HobbyKing.com New Products Flash Sale

Control Tower - December 1998

Part 4 of "Understanding Electric Power Systems".

Understanding Electric Power Systems - Part 4

This month I am presenting the fourth part in my series on electric power systems.

Recap

In the November column I presented a simplified formula for computing the power absorbed by a propeller of any given diameter and pitch.  I also provided some rules of thumb to help explain the interaction of variables such as pitch, current draw, voltage, etc.

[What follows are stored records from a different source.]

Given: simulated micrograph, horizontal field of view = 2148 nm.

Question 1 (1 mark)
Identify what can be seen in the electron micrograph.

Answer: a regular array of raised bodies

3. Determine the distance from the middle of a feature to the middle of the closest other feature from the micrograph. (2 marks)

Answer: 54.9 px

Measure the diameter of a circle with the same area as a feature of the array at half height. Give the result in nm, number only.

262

Last month's Q&A was very challenging.  I am providing complete, detailed answers to all of the questions below.  Strive to understand the explanations I have provided, even if you did not complete the Q&A on your own.

Q&A

How much power is absorbed by a 10x6 propeller that is turning at 9500 RPM?

Recall that:

Power (Watts) = Kp * D^4 * P * RPM^3

The question did not provide a value for the propeller constant, so lets assume that Kp is 1.25 (a good general pupose value).  Therefore:

Power = 1.25 * (.83 ^ 4) * .5 * (9.5 ^ 3)
Power = 1.25 * .48 * .5 * 857.38
Power = 257.21 watts

If you came up with a different answer, chances are that you forgot to express the propeller diameter and pitch in feet or you forgot that the RPM should be expressed in thousands.

 

Which increases current consumption more: increasing propeller diameter by one inch or pitch by one inch?

Diameter is the more important factor when computing current draw.  Consider that going from a 10 inch to an 11 inch diameter propeller requires 40% more power while going from a 10 inch to an 11 inch pitch propeller only requires 10% more power.

 

I need to provide my airplane with a 500-watt electric power system.  Give two different Ideal Power Systems (cell count, motor, and propeller) that will accomplish this.

There are many ways to look at this problem.  Lets start by answering the question choosing the propeller first.  After that we can answer the question by choosing the motor first.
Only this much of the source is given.